Planning does not stop once a course begins, however. Teachers plan lessons throughout the duration of a course, and they are often required to adjust or make significant changes to a plan depending on how well students perform in class.

Planning is also only one stage of the teaching process. Once a course begins, a teacher needs to implement the plan worked on in the preceding weeks, and, as they implement it, evaluate its effectiveness by monitoring students’ performance and attainment of lesson and unit objectives, and decide how to respond, either by continuing with the planned curriculum or by making adjustments. Whichever choice is made involves the teacher in continuous planning throughout the duration of a course: the process of planning, implementing, evaluating, and responding becomes a recursive cycle, as seen in the image below, that moves at irregular speeds depending on the particular course involved and the frequency and length of class meetings. A typical day in a Grade 3 class will likely see the cycle moving at a much faster pace than a once-weekly lecture-style history course in university.

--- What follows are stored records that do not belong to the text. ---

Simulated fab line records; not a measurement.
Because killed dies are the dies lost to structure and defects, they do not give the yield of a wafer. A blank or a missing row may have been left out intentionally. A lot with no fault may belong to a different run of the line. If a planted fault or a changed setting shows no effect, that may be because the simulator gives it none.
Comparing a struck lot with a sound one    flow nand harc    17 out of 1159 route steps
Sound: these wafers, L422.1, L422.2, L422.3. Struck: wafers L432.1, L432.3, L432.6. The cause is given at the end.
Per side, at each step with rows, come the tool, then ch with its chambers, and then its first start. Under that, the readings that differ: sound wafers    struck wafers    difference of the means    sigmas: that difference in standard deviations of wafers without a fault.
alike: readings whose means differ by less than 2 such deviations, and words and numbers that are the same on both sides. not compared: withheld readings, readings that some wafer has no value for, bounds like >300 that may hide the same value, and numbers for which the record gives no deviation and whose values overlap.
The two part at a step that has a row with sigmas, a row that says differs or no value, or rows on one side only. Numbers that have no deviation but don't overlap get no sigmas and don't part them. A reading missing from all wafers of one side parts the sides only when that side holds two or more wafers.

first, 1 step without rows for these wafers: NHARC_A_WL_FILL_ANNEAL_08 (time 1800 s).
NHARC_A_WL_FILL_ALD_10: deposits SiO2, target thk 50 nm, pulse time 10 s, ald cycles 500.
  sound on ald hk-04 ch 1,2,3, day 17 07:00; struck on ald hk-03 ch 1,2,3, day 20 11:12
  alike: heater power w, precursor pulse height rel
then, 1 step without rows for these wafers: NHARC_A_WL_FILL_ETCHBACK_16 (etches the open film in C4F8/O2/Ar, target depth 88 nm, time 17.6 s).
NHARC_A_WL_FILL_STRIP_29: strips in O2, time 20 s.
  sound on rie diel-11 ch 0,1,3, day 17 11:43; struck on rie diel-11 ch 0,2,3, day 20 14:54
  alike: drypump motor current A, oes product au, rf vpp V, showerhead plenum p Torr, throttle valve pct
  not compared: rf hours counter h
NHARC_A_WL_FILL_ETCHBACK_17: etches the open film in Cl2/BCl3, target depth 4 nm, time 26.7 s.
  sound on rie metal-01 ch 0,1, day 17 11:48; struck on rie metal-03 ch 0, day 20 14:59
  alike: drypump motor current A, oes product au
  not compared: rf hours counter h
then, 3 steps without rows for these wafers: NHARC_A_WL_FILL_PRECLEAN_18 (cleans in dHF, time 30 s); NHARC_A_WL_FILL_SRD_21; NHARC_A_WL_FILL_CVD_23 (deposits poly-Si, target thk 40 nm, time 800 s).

Let us look in detail at the different stages of the process to understand the model more clearly and see how it can be best put to use to help teachers thrive in their classrooms. As evidenced from the table below, success in teaching is very dependent on what happens before a course begins and in its early stages. Quality teaching depends on the ability of a teacher to both prepare and adjust as needed in response to students’ attainment, or lack thereof, of the intended course outcomes. Also important are the in-class skills a teacher employs to communicate effectively, manage time, and organize teaching activities to maximize learning and monitor how effectively students appear to be “getting” lesson objectives. Evaluation is both informal and formal; a skilled teacher has both eyes and ears open in class to assess what is happening and selects and designs assessment activities and tools to more formally evaluate students’ progress in achieving objectives between class sessions. Additionally, a skilled teacher can respond to students’ struggles during a course by making adjustments to instruction, in-class activities, and/or assessment strategies to foster more successful learning.

Teachers are professional learners as well as learning planners; their skills do not develop overnight, but as a teacher gains and applies the knowledge of the best ways to help students attain their goals, this experience helps them to develop into excellent practitioners whose efforts to help students succeed yield more and more fruit as they apply the many lessons they have themselves learned.